The case has drawn attention throughout the Great Lakes
region because of its potential ramifications for the
world’s largest collection of fresh surface water.
Groundwater replenishes many of the rivers and streams
that feed into the lakes.
Legal experts wonder how some major groundwater disputes,
such as the one involving Ice Mountain, could affect an
agreement Great Lakes governors and premiers are expected
to finalize by June as part of a binational effort. That
agreement is to limit the amount of water that can be
withdrawn from the lakes and sold outside the region.
Judge Lawrence C. Root of Mecosta County Circuit Court
ruled Nov. 25 that Ice Mountain, a subsidiary of Nestle
Waters North America, was having an excessive impact on
west Michigan’s groundwater supply since it started bottling
its Ice Mountain product there in May, 2002. Ice Mountain
initially built a $100 million plant, then spent another
$50 million to expand it. The facility is near Stanwood,
Mich., 50 miles north of Grand Rapids, Mich.
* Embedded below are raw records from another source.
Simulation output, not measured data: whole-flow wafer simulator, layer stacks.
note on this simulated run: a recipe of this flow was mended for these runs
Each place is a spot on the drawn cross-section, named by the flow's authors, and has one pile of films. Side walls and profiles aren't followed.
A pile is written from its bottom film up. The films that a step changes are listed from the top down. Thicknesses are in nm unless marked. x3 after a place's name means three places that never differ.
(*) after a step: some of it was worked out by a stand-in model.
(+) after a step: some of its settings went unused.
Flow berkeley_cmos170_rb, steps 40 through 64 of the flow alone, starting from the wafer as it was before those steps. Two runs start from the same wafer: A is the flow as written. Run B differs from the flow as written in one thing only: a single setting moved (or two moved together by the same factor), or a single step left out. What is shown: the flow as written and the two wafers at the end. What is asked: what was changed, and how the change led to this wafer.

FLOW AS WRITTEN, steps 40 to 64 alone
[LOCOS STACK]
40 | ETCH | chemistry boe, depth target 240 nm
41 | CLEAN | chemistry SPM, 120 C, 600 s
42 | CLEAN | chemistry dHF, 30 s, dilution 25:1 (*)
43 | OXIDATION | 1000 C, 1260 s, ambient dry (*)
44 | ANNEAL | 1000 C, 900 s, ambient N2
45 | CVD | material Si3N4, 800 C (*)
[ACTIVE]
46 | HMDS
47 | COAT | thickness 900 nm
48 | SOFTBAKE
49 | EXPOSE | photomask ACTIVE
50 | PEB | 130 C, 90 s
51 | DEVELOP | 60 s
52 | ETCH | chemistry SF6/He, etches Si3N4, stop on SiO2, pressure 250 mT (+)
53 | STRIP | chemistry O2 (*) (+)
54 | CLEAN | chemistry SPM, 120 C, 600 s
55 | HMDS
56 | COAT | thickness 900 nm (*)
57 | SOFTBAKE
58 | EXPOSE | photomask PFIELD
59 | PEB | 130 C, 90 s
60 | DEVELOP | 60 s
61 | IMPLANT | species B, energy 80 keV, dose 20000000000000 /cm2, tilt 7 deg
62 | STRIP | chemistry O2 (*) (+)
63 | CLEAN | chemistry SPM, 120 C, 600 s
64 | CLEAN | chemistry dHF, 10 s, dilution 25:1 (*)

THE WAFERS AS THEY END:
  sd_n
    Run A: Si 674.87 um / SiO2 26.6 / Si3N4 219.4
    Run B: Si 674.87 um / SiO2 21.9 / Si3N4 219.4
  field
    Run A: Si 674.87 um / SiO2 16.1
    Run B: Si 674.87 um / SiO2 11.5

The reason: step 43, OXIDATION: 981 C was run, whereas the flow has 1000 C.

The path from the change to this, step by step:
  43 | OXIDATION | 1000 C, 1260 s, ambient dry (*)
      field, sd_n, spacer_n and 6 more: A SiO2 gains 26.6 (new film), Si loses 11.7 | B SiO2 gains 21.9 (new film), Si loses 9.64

The judge gave Nestle until Tuesday to cease water withdrawals,
claiming that the size of the operation violates the intent
of prevailing common law. The company had obtained a permit
from the Michigan Department of Environmental Quality
to withdraw up to 400 gallons a minute, but the judge
said that permit was not valid because the Michigan legislature
never established parameters for groundwater withdrawals.
Yesterday, he declined to set aside his ruling pending
the outcome of the company’s appeal, which is expected
to take three to five years.
Ice Mountain will seek an emergency stay on Judge Root’s
order next week from the Michigan Court of Appeals. It
also will ask the judge for a new trial, based on data
it has collected since Sept. 1. The new data can prove
the region’s groundwater levels are subject to seasonal
variations, spokesman Deborah Muchmore said.
Keeping the order in effect will prompt Nestle to lay
off or reassign 120 of the plant’s 147 employees by Jan.
31, she said.
"I am sorry to hear of the people who are going
to be laid off or terminated. But, as I’ve said all along,
the judge told Nestle twice - as they were building and
as they were expanding - that they were building at their
own risk," Terry Swier, Michigan Citizens for Water
Conservation president, said. The group is the plaintiff
behind the suit.
The west Michigan facility replaced one near Allentown,
Pa., as Nestle’s Ice Mountain producer. The Allentown
facility, which bottles Nestle’s Deer Park and Great Bear
products, could wind up as the Ice Mountain producer again,
officials have said. The company said it would be impractical
to haul spring water to the west Michigan plant from another
state. It also does not want to substitute local processed
water for spring water, officials said.